Set on the top of Mount Ginestro, among the Prenestini Mountains, at a height of 763 meters, Castel San Pietro Romano was proclaimed in 2017 one of the most beautiful villages in Italy and in 2019 the most beautiful in the Mediterranean.
The village has a very long history that has its roots in the Bronze Age, as evidenced by the findings of some ceramics that tell the evolution of the first residential nucleus. It then continued in the following centuries, passing through the 6th century AD, when the walls that still protect the town were built. The village became the seat of a Benedictine monastery where Pope Gregory the Great lived.
In the 12th century the territory became part of the fiefs of the Colonna family, who built the fortress that still dominates the town today, for defensive purposes. The castle, from which the ancient name “Castellum Sancti Petri” derivates, was destroyed twice: the first under Pope Boniface VIII and the second with Pope Eugene IV in 1436. The fortress was then rebuilt in 1482 and from that moment the village began to develop as it is known today. In the Middle Ages the castle walls hosted Jacopone da Todi who wrote the Stabat Mater here.

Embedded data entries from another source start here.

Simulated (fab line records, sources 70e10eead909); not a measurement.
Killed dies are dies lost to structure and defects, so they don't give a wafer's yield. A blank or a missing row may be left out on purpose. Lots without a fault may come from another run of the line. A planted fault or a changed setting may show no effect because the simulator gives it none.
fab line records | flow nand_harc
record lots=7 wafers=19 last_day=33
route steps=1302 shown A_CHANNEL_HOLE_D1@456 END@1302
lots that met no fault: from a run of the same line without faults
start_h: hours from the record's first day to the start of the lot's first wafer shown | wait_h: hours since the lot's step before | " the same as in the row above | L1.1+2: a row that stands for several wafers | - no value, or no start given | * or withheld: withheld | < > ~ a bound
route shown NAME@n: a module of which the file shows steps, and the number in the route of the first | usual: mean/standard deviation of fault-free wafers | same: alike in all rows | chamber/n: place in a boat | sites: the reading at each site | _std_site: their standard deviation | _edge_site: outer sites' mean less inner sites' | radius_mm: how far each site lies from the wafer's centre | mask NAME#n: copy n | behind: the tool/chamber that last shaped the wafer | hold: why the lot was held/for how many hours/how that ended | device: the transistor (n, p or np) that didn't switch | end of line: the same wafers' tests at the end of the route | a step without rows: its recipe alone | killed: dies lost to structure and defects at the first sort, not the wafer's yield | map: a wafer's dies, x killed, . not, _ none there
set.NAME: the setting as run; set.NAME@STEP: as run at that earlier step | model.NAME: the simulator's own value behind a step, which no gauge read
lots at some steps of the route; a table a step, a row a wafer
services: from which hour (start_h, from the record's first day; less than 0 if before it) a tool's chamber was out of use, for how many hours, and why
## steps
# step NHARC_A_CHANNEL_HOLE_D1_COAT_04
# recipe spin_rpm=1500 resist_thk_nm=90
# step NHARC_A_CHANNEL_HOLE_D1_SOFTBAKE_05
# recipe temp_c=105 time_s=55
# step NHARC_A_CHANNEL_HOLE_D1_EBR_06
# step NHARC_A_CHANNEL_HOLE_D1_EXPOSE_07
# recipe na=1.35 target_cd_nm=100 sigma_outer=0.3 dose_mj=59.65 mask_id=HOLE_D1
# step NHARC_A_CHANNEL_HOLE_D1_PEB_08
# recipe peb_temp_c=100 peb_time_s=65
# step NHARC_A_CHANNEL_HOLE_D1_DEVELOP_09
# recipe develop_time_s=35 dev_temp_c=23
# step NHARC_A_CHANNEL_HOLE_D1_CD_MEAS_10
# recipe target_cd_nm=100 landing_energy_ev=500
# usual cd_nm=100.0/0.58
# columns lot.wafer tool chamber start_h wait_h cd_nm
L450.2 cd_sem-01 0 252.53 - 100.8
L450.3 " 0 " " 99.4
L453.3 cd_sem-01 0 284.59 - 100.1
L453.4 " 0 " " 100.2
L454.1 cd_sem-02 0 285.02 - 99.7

The view from Castel San Pietro Romano is unforgettable. The village overlooks the whole area west of Rome, from Sant’Oreste, with Mount Soratte behind it, to Lake Vico and the Cimini Mountains. All around, on the other hand, lies the naturalistic area of the Cannuccete Valley, home to the famous oak of "Palestrina": a twenty-two-meter giant with a trunk measuring six that is now more than five hundred years old. It is no coincidence that the Cannuccete Valley has been declared a natural monument by the Lazio Region.
The Roman aqueducts that supplied the city of Preneste from antiquity to the seventies of the last century still flow within the valley. With a landscape so rich in history and naturalistic beauties, Castel San Pietro Romano lived a period of splendor thanks to the cinema, when, starting from the 1950s, successful films such as “Pane amore e fantasia” (“Bread, love and fantasy”) in 1953 and “Pane amore e gelosia” (“Bread, love and jealousy”), with Vittorio de Sica, in 1954, were set there. And this happened thanks to the initiative of the mayor of the time, Adolfo Porry Pastorel, considered the father of Italian photojournalism.